I have a Definite Clause Grammar: S → a S b | ɛ .
This was also written as the following rules: s --> [a], s, [b]. and s --> [].
This was translated to Prolog as follows:
s --> [a], s, [b]. became s([a|S2],R) :- s(S2,[b|R]).
s --> []. became s(S,S).
Can somebody tell me what the value of S2 is here? Where does S2 come from?
It looks like this is a program to determine if a list is of the form an . X . bn, where an means n iterations of a, and similarly, bn means n iterations of b.
s --> [a], s, [b]. becomes s([a|S2],R) :- s(S2,[b|R]).
s --> []. becomes s(S,S).
Here S2 is the middle of the list, a free variable that a part of the list can be bound to.

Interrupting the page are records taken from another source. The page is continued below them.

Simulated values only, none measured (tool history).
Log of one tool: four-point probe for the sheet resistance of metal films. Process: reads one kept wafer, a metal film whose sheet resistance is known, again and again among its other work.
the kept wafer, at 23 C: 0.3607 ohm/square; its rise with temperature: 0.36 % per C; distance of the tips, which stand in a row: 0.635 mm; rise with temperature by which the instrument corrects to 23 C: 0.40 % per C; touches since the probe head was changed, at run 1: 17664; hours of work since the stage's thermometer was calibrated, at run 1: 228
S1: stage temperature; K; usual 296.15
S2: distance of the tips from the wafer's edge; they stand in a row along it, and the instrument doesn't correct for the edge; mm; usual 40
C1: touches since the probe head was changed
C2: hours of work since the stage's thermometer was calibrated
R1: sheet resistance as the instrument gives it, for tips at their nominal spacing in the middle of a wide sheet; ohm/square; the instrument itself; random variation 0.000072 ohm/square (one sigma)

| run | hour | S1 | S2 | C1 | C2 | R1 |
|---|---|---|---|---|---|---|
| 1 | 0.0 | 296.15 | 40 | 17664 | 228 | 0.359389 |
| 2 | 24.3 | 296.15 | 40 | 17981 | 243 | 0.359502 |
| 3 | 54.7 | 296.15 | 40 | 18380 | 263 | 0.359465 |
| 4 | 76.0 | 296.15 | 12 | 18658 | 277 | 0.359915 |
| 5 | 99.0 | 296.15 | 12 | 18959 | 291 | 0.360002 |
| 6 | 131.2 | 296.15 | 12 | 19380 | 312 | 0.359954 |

Naming it S2 is completely arbitrary. It could also have been called S.
The only thing it should not be called is R, as that is already used for another variable in that statement.
What matters is what is bound to it - the tail of the list. If this predicate is tried on any list starting with a, then S2 will be bound to the tail.
A few examples to illustrate it:
If the input was [a,a,b,b], the value of S2 would be [a,b,b].
If the input was [a], the value of S2 would be the empty list [].
If the input was [a,x,y,z], the value of S2 would be [x,y,z].
If the input was [b,c,d,e], then it would not match, and S2 would not be bound to anything; instead, the predicate would fail.
Note that [a,x,y,z] actually matches the predicate, despite the fact that it is not of the form an . X . bn.
The rule only looks at the first item, a, and notices that that matches. So it derives s([x,y,z],[b|R]). Then it will try to continue verifying the input. Only in a later derivation step will it notice that [x,y,z] does not start with a.
Let's go through this step by step.
First we have:
s([a,x,y,z],R) :- s([x,y,z],[b|R]).
This works, and Prolog binds S2 to [x,y,z].
Then it gets s([x,y,z],R), but it cannot match that to s([a|S2]), because it does not start with a, and so this time the rule fails.
Now it tries the next rule: s(S,S). It fills in: s([x,y,z],[x,y,z]).
With this, it goes back to its earlier call, and tries to match s([x,y,z],[x,y,z]) to its earlier rule s([x,y,z],[b|R]).
[x,y,z] on the rigthand side to [b|R] because it does not start with b. And this is where the rule fails - Prolog has decided that the string is not of the form an.bn. To see how R is used, let's look at a trace of a list that does match.
s([a,a,b,b],R):-s([a,b,b],[b|R]). /* We haven't got a value for R yet. */
s([a,b,b],R):-s([b,b],[b|R]). /* We haven't got a value for R yet. */
s([b,b],[b,b]). /* Stop condition for the recursion. */
At this point, the righthand side is instantiated to [b,b].
Prolog had s([a,b,b],[b|R]) in the previous step, and it can now make this succeed by setting R=[b].
It then further unwinds the recursion, filling in values for the righthand side of the rule and applying these values to the lefthand side. Eventually it returns to where it started, and has the value s([a,a,b,b],[a,a,b,b]).